Alongside their focus on carbon, Brongain Farm implements regenerative principles including keeping the soil covered to protect it from sun burning or frost and keeping living roots in the soil, which provides food for creatures living underground. The farm also reduces soil disturbance, grows a diverse range of grass plants because soil thrives on variety, and uses cattle for grazing land, which is highly beneficial for the soil.
McDonald’s is helping Brongain Farm look to the future, too. Plans to use the farm as a research hub to evaluate the success of different technologies, such as renewable energy or organic fertiliser composting, are ongoing.

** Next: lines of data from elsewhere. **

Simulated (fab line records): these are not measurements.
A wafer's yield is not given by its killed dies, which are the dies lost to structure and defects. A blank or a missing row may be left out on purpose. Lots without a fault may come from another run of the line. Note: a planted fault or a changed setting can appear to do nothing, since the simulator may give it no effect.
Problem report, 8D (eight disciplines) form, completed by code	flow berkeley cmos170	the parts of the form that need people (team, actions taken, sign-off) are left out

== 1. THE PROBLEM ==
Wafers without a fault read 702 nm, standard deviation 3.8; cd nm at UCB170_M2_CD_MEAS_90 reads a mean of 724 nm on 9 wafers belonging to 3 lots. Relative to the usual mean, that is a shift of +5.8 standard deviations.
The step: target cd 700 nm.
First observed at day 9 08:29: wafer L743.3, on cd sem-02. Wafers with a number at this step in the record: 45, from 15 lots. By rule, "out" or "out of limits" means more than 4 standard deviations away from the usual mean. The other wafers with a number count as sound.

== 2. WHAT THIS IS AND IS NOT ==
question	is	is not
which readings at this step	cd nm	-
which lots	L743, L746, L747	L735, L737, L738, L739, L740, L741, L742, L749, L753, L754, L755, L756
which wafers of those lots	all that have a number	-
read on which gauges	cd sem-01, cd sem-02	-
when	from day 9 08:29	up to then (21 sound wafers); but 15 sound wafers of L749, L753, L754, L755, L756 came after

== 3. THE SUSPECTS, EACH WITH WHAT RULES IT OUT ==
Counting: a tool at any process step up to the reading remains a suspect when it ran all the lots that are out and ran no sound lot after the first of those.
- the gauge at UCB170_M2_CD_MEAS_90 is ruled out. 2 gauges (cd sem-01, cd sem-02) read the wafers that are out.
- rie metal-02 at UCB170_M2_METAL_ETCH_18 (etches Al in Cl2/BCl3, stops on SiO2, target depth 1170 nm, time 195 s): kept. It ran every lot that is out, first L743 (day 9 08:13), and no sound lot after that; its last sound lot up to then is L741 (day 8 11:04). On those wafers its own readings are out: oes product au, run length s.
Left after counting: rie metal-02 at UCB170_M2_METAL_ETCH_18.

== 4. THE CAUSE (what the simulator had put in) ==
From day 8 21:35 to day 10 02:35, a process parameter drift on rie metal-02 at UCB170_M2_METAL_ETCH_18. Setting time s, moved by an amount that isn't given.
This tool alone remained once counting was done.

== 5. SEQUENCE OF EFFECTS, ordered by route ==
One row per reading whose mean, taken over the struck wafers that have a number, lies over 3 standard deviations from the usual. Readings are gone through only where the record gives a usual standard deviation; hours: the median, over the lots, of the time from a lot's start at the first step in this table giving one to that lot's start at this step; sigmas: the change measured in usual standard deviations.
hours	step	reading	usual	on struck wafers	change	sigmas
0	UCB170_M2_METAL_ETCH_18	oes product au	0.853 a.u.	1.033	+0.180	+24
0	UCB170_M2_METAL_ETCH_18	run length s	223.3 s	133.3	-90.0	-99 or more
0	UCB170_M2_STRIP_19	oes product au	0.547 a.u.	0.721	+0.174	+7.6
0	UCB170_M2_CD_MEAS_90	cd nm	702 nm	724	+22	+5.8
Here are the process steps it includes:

As well as guidance and resources, McDonald’s has provided a means of sharing the successes and learnings at Brongain Farm with farmers across the country. “Having [McDonald’s’] support has given us tools [to measure and validate our carbon footprint], and [these systems can be put] in place for other farmers to use,” Pickstock says. Once he has trialled a technology and analysed its success, McDonald’s helps to facilitate the sharing of this information across the agricultural sector, through partnerships with other farmers, as well as national knowledge-sharing conventions and roundtables.
As Pickstock explains, it is this collaboration that is so vital for ensuring quality meat for the long term, and for the transition to net zero. In fact, it enables him to share best practice with his peers: “Once [others in the farming community] trust and see what we are doing, they too will be able to come on the journey with us with the confidence that it really works.”